Friday, January 11, 2019

A Month of Classics

I am starting a bit late, and may run into Feb. a bit, but now that I have finished the Rabbit cycle (even Rabbit Remembered), I am going on a classics spree.  I've been very slowly making my way through this list, but I am going back to the beginning, more or less, with Homer.

I'm almost certain that I read the Fagles' translation of The Iliad not all that long after it came out.  (I was in a book club that read The Iliad but I'm not 100% which translation it was.)  However, I've always wanted to get around to reading the Lattimore and Fitzgerald translations, since those were the main choices when I was in undergrad, and, thus, they've always been the only ones that "counted" for me.  But how to choose?


I don't do it that often, but when I have to choose between two translations, I sometimes read both books, alternating chapters.  I did this for Bulgakov's The Master and Margarita (ultimately siding with Pevear and Volokhonsky).  So I started in on the first two books of the Iliad, letting Fitzgerald go first.  I have to say, I've already made up my mind and prefer Lattimore.  First, his introduction is quite useful (my edition of the Fitzgerald Iliad doesn't have any notes at all) and he seems a bit more high-minded (if not a little stuffy) with longer line breaks.  Indeed, Fitzgerald seems just a bit too casual, particularly when Achilles (or Akhilleus as Fitzgerald has it!) berates Agamemnon.  But really the deal-breaker for me is the completely idiosyncratic spelling of names that Fitzgerald adheres to.  I've decided to go ahead and read both, but I will only keep Lattimore, and I'll put the Fitzgerald in my Little Free Library.  I took a quick look at the Fagles to refresh my memory, and it is a solid translation, but Lattimore really seems to be what I am looking for.
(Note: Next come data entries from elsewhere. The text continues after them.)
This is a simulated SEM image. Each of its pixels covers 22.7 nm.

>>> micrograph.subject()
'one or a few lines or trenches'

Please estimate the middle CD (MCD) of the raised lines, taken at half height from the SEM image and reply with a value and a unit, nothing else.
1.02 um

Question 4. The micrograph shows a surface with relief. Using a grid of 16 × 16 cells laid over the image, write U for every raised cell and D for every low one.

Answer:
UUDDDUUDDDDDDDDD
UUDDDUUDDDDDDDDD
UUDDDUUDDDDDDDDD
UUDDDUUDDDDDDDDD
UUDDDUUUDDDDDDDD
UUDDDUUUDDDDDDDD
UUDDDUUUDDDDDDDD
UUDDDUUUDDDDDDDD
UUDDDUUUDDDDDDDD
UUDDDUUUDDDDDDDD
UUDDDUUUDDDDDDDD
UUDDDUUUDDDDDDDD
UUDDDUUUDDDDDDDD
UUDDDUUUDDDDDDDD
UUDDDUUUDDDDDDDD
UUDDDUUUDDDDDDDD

I'll do the same double duty for The Odyssey, but again am almost certain that I'll prefer Lattimore.  Then it will be Virgil's Aeneid.  I think it is a little less clear in this case.  As far as I can tell, Lattimore never tackled Virgil.  Fitzgerald was the dominant choice of my young adulthood, though Fagles is probably a solid choice as well.  Interestingly, several reviewers praise Rolfe Humphries (whom I only know through his translation of Ovid's Metamorphoses).  If I can track down Humphries in a local library, then I'll see how it stacks up, and I may browse Fagles as well.

After that, I plan on rereading Ovid's Metamorphoses.  I would like to take a look at some of Horace's Odes and Juvenal's Satires.  Depending on how much time is left in the month (likely not much!), I might read On the Nature of Things by Lucretius.  I suspect that will be it for the hard-core classics for a while, though either late this year or early next year I expect to do a plunge into Greek drama.

Anyway, it should be a pretty significant shift from the fiction I've been reading lately.  That's not to say that I will enjoy The Iliad any more than the other things I've been reading.  It's mostly about the petulance of these warriors on a marginally justifiable raid to reclaim Helen, when by many accounts she was perfectly content with Paris (or at least as content as one can be when compelled to act by the gods).  In some ways, it is more surprising that there weren't more rebellions, saying essentially that a 10-year siege just to save the "honor" of Menelaus was pointless -- and that if that's what these alliances between kingdoms/tribes entailed, then they would be well out of them.  I'm well aware you can't read ancient texts using today's moral standards, but I've really never thought anything in The Iliad was particularly noble or even that enjoyable, though I have much better feelings towards The Odyssey.  I guess that really does beg the question of why bother returning to it, and that only answer is that because it is there (at the centre of Western literature) and I feel a strange compulsion.